Similarly, Timo Werner, who cost $65 million, has not played in the role he did at RB Leipzig. He’s started on the left and in the middle, sometimes in a 4-3-3, sometimes a 3-4-3 and sometimes a 4-2-3-1. He hasn’t looked comfortable in any of them and has scored just four goals. Halfway through the season, there is very little evidence Lampard knows how to use all his new toys.
That is compounding problems that were there last season. Since Lampard arrived at Chelsea, only Newcastle has let in more goals away from home than Chelsea. Breakaways and crossed set plays have been a major problem, and it was a corner that allowed Leicester to open the scoring Tuesday, with Wilfred Ndidi lashing in a cut-back from just outside the box.

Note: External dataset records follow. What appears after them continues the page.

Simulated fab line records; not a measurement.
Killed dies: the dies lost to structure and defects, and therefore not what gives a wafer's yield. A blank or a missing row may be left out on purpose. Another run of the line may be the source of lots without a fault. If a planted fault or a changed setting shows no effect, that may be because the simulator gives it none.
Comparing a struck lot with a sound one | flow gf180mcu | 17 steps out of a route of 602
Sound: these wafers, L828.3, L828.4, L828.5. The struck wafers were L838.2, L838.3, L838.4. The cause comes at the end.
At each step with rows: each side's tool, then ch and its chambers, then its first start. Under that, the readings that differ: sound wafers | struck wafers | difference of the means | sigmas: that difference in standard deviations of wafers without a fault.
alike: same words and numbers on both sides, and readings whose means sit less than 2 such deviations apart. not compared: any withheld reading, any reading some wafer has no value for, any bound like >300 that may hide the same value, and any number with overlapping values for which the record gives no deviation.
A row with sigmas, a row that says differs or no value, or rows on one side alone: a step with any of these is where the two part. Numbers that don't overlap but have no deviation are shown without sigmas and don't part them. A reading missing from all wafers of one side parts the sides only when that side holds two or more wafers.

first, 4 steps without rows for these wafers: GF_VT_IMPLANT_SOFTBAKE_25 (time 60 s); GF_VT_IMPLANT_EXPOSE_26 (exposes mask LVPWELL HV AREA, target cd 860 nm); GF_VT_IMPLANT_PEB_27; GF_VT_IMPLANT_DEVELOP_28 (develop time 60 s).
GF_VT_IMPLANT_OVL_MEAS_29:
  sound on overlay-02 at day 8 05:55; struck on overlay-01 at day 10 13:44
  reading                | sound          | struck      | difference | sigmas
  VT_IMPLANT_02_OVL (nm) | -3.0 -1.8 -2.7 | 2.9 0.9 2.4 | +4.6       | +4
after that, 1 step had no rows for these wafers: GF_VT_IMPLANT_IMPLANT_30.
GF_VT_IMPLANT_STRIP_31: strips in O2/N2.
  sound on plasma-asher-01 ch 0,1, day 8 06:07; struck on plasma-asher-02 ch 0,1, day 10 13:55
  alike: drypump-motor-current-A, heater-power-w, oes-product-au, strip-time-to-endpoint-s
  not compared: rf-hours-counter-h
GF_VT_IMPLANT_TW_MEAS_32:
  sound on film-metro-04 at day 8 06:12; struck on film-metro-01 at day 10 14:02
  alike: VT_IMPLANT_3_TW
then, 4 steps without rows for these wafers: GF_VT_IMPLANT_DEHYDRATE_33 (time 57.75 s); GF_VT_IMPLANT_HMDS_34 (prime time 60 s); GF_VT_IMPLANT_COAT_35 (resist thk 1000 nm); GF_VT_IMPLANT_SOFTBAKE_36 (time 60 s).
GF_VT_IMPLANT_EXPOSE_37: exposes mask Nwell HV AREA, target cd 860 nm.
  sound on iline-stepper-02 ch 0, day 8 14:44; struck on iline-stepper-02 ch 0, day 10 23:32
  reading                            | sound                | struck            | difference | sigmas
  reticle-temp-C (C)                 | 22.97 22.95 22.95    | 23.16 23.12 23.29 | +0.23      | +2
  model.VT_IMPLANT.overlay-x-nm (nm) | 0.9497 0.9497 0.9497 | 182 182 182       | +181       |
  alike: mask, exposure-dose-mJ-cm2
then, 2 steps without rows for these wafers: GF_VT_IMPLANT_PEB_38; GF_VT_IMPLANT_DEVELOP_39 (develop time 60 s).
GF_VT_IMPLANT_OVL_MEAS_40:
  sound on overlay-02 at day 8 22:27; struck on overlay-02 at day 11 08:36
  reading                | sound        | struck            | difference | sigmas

It’s not just that the defending has been chaotic, it’s that defenders seem actively to get worse under Lampard. Marcos Alonso and David Luiz were both frozen out last season as their form disintegrated. Goalkeeper Kepa Arrizabalaga may as well have been a hologram by the time he was eventually replaced, but Edouard Mendy, after a promising start, has begun to look fallible. The defending for Leicester’s second goal was appalling. Antonio Rudiger, who had looked on the way out from the club, failed to deal with Jamie Vardy and so missed a simple through ball that fell for James Maddison, who had wandered away from Reece James, to score.
Lampard as a club legend has perhaps been treated with more patience than others would have been. Since Roman Abramovich took over the club in 2003, every manager who has been in charge for a full season and failed to win the league has been sacked, with the exception of Jose Mourinho in his first spell–and even he lasted only until September of the following campaign. The 2019 transfer ban perhaps offered some mitigation, but after the expenditure last summer, the lack of evident progress must be a major concern.
That there have been discussions about possible successors among the Chelsea hierarchy is no secret. Perhaps there is still a belief that Chelsea could finish in the top four, but there must also be a thought that a new manager could at least have a run at the Champions League–just as Roberto Di Matteo did after replacing Andre Villas-Boas in 2012. Chelsea faces Atletico Madrid in the last 16 with the first leg on February 23. History, though, suggests that once a manager has entered a downward spiral at Chelsea, it is very hard to arrest. Each fixture now comes loaded with menace.